VALLEY FORGE, Pa. -- The American Revolution Center's planned museum will serve as a critical link among Pennsylvania's Revolutionary War sites, organizers say. When it opens in 2011, it also will serve as a model of green construction and environmental sensitivity.
The three-level museum will be built into a hillside on 78 acres near the north bank of the Schuylkill River. The land on which it will sit is within the boundaries of Valley Forge National Historical Park but will remain privately owned.
The 130,000-square-foot museum was designed by Robert A.M. Stern, dean of Yale's architecture school, with Balmori Associates as landscape architect. Nearby will be a confer- ence center and 99-room hotel.
Ralph Appelbaum and Associates, exhibit designers for the Clinton Library in Little Rock and the United States Holocaust Museum in Washington, D.C., will do the same for the American Revolution Center.
About half the museum will be underground, and its roof will be landscaped with plants and grasses.
Extensive shrubbery and trees, along with the natural topography of the tract, will help hide the buildings and parking areas. The site also will become part of existing and planned walking and biking trails.
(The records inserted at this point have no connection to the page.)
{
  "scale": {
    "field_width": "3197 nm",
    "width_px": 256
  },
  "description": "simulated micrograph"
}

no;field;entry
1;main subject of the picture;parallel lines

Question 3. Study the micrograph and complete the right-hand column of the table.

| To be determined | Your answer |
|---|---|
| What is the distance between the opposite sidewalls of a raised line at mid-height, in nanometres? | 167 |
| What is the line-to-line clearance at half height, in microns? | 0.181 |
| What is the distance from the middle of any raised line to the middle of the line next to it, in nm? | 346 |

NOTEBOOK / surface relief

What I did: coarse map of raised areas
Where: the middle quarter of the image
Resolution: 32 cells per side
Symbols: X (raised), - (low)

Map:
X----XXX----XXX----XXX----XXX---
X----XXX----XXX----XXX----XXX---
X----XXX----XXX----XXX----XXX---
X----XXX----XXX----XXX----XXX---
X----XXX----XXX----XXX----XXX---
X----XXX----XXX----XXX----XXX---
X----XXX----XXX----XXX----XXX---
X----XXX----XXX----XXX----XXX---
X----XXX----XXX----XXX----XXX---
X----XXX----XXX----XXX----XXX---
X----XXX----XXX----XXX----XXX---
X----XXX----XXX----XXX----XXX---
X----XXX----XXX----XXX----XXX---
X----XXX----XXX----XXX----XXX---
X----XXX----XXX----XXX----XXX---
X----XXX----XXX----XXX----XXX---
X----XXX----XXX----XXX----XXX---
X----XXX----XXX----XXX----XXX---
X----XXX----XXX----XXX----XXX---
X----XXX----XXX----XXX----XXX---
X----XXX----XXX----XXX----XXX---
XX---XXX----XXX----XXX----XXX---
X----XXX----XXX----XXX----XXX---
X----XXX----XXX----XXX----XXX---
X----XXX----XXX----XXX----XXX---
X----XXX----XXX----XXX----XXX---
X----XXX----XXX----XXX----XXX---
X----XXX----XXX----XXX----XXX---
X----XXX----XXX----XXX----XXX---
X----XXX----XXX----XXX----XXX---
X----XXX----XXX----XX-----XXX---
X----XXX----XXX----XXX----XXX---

The land is just across the Schuylkill River from the main portion of Valley Forge Historical Park and within an easy drive of other many sites linked to the Revolution, including Independence Hall and the National Constitution Center
"This planned museum will present material from not just the war but from the whole Revolution," said Holly Mayer, an associate professor and chair of the history department at Duquesne University, and a member of the center's board of scholars. "Visitors will be able to learn about the politics, social issues and military issues, and then they can go on to other nearby sites for more information.
"Our hope is that a trip to the museum will pique visitors' interest to go to other sites."
The more than 15,000 items in the center's collection include George Washington's marquee, or sleeping tent; "Washington before Trenton," a painting by John Trumbull; and clothing belonging to George and Martha Washington, Abigail Adams, James Monroe and the Marquis de Lafayette.
Among Dr. Mayer's favorite items are 19th century mementos of the American Revolution, some of which, she said, are of doubtful authenticity.
"Well before the Civil War people were collecting spoons and little silver cups that may have belonged to Washington," she said. "People wanted physical artifacts that may have been held by him in the same way that people in the Middle Ages collected pieces of the true cross.
"Americans were developing their own sacred memories."
The center's collection has continued to grow. One recent acquisition is a 19th century copy of Auguste Couder's painting of Washington, Lafayette and French Gen. Rochambeau. The original hangs in the Royal Palace at Versailles.
The 15-by-17-foot painting shows them standing in front of Washington's blue-and-white-striped headquarters tent.
"That's our tent, which was the Oval Office of its day," said ZeeAnn Mason, the center's senior vice president.